History & Memory: A Look At “After Watching the Challenger Documentary on Netflix”

There are memories I recall that we collectively refer to as history: watching footage of 9/11 from my apartment in Minneapolis or seeing news of the Berlin Wall as a child. There are other memories, just as powerfully present, that shape who I am with no public discourse (comforting my daughter when her fish died, learning my son had his first kiss). These personal histories are deeply felt yet remain unknown. What Clint Margrave manages to do in his poem “After Watching the Challenger Documentary on Netflix” is brilliantly blend the space between collective and personal histories. He creates a poem that functions as history, memory, and private narrative, all at once.   

The title, simple and direct, leads us in. And it’s not just the title that is simple and direct but the poetic voice as well, which only works if the author has a certain kind of intellectual and emotional confidence in the work. To Margrave’s credit, it works extremely well here. (I sometimes find excessive, ornamental complexity and lyricism in a poem to be the equivalent of a bathroom deodorizer; you know the writer is spraying it everywhere to cover up the smell of bullshit, but I digress…) 

Margrave brings us back to “The falling debris,” The schoolteacher,” and the “sky blue walls” of his sixth-grade class. We are given a classmate who “kept launching / and exploding” a toy shuttle, playground “jokes,” and a time capsule which eventually gets thrown out. 

Retelling a collective memory is a balancing act. To capture what many experienced without cliche, without speaking over people from a soapbox, is a difficult task. I can write about Margrave’s pacing, his restraint, and even about his ability to make common adjectives (little, sky blue) seem like million dollar words by their placement, but the key aspect is the parallels, the pairings (some implied) presented throughout: the disaster and the documentary about the disaster, the toy shuttle and the Challenger, the sky blue walls and the sky itself. The school teachers. The mother and son. History, memory. Margrave takes a snapshot and transforms it into a profound poem. 

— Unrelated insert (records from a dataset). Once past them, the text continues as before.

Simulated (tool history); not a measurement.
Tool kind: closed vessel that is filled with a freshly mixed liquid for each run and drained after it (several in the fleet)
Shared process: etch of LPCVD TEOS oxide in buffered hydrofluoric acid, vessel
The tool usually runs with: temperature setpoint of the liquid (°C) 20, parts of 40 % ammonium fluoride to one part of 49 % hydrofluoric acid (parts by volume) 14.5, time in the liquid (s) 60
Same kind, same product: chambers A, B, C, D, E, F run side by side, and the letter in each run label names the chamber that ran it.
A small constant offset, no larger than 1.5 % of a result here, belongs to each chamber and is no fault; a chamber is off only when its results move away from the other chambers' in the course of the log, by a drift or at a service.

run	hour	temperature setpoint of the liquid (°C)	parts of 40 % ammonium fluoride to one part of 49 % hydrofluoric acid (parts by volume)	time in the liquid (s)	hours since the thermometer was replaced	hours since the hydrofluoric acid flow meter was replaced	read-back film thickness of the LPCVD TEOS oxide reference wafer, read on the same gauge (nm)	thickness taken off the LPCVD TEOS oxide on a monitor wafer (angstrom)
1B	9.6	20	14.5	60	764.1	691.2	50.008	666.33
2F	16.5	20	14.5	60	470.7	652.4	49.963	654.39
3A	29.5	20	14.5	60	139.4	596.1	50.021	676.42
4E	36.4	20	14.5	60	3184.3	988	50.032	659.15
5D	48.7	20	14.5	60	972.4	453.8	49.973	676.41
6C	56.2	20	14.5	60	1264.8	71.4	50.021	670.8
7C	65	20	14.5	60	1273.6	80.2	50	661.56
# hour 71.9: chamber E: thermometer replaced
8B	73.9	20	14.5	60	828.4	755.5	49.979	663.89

Some traumas, some memories replay over and over. Sometimes we are the boy launching and relaunching our toy shuttle to the same awful ending because we can’t fully process any other way. Witnessing changes us. “I’m a little more aware of dying now,” the note in the capsule reads (one which he “hid,” in a drawer, a telling detail). In the end, the mother throws out the capsule “not knowing / what she’d found, / or what” the speaker lost. 

I can’t exactly say with absolute certainty what was lost (innocence, a sense of immortality?) but I believe it’s something we all lose eventually. Isn’t it a comfort to know a capsule of a poem like the one Margrave wrote can give us something back?